We should note that, just as at the beginning of the parable, the father is silent, which shows that even now, he is leaving his son free, and his love for his son is expressed, not in his words, but in his action of speaking to the servants and calling for a great feast. The Holy Fathers have seen in this feast and image of the Holy and Divine Liturgy, through which we, who are prodigals in so many ways, can return with peace and with joy to the house of the Father and participate in his very life. But in order to do this, we must freely come to that banquet, we must recognize that we are prodigal sons, and in that recognition, in that repentance which takes place in our heart, we will draw closer to God.

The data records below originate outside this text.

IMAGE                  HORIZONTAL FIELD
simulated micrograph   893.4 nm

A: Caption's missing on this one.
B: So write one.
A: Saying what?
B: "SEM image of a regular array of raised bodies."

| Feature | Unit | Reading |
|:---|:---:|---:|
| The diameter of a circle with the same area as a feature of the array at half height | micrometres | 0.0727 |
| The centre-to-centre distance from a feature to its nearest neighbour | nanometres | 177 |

This is the opposite of what took place with the elder son who was angry because of the way the father was treating the wayward son. The older son does not realize that he himself is a prodigal son, even though he physically remained all this time with his father.  But his heart is darkened to this reality and, unlike the younger son, he is angry and will not go in. And this show that, even though he never left the father’s house, the older son was never really there. He cannot go into his father’s house to rejoice over the return of his own brother, and even justifies himself before the father by boasting about what he perceives to be his own faithfulness and virtue. He says to the Father, “I have never transgressed your commandment” but his actions reveal that he is not humble and that, in fact, he has transgressed his Father commandment, not by doing anything wrong, but by not receiving the father’s love and by not seeing that this love extends to both of his sons equally. And so the hell inside his heart is greater than the hell that the younger son endured in the foreign land.

So, dear brothers and sisters in Christ, let us learn from today’s parable, but let us not only learn, but let us be moved by it. For we are all prodigals who, in one way or another, have wasted the great gifts that our Lord has given us.  We have wasted them, but our Lord has not cast us off for that reason; we have wasted them, and our own actions, and thoughts, and passions, have led us to a far away land of darkness and emptiness. And yet, in spite of this, our Heavenly Father continues to love us and his great love protects us, and draws us back to him. If we remain in our passions and our sins, in our laziness and in our judgment of others, then we will also remain, by our own choice and not by God’s punishment, in that land of darkness and emptiness. But if we, like the prodigal son, come to our senses, if we offer sincere and humble repentance which is reflected in the life that we lead, then we will partake of the banquet of immortality, we will truly be united with Christ, and he will continue to offer us his precious Body and Blood, which, as we pray in the liturgy, is divided yet not disunited, which sanctifies all those who partake thereof.

May this gift be our by the grace and mercy of our Lord and Savior Jesus Christ, who is glorified with His eternal Father and the most holy, good and life-giving Spirit, both now and ever and unto ages of ages. Amen.